My overview of the whole process to teach 3D printing:
Middle school is an amazing time for kids to start 3D printing.
Cheap 3D printers and design software that runs in a Chromebook browser make it easier than ever to dive into the world of 3d printing in the classroom! You can be an expert as you start to teach 3D printing with just a bit of practice! As long as you have internet-connected devices, all middle school STEM programs can include 3D design (and hopefully printing!).
Students are absolutely thrilled to design and print toys, gifts, custom parts, and parts for larger projects. This page is to help teachers get started designing and printing in the classroom.
Things you should know going into teaching 3D printing in your STEM Lab
Start with learning how to 3D design. Lesson plans included on this page.
Designing can be done by more students than you think – my youngest students made some cool stuff (rockets, trucks, fish) at 5 years old.

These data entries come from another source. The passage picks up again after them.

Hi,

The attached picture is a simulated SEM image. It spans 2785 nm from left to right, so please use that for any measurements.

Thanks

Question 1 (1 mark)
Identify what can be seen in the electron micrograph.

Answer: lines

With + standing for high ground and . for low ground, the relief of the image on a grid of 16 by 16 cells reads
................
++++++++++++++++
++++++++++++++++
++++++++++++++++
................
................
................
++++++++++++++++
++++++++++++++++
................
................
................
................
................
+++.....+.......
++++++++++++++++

You can get started 3D designing on a Chromebook or anything with an internet browser. TinkerCAD is free and the most middle school student-friendly software available. Start here before you begin to teach 3D printing.
You do not have to have a 3D printer for this learning to be valuable, nor do you have to print everything that is designed. Kids can create all kinds of things and keep them as screenshots.
One 3D printer will be very busy with a class of creators. Most schools buy one expensive printer but I prefer a fleet of cheap printers. The downside to cheap printers is more maintenance and repairs.
You’ll have to learn how to use free slicing software to process the kids’ creations. These need to be set up for your specific printer(s). Once everything is set up, the process gets much simpler.
Everything about the above points is time-consuming but worth it. Once you get started, it gets easier to keep it running.
What software do I need to 3D print in my classroom?
Here is my video on advanced Cura settings. You’ll start to play with these as you start to get experience.
Here is what is included in the complete lesson plan document:
Teach 3D Printing – Outline of Included Lessons to get started
These are my lessons on starting 3D design.
Section 1: Getting Familiar (each lesson includes an in-depth video explanation)
- Getting Started and Controls
- Using the Workplane
- Grouping, solids, holes and color
- Other collections and Shape Generators
- Tools: Align, Flip, and Snap Grid
- Cool tool: Duplicate
- Practice and More Practice
Section 2: For Teachers – Getting Your Students Designing (each lesson includes a video explanation)
- Lesson Sequences
- Student Handouts (Both filled in and not filled in)
- Design Criteria for First Projects
- Turning in Projects
- Common Student Issues and FAQ
- Extra Resources
The most difficult thing that I needed to overcome as I started to teach 3D printing in my classroom was to design and print standalone objects. Students were disappointed with the size and quality of the ‘toys’s that they were printing. Finally, I learned to have the 3D printer augment other projects. Carboard masks, or popsicle stick projects are perfect for a 3D printed character. We make a larger project out of other materials and use the printer to make the small, detailed part that is the focus of the project.
3D printing is not as difficult as or as expensive as it seems. You will need to learn how to fix the printers. But besides that, it is pure fun!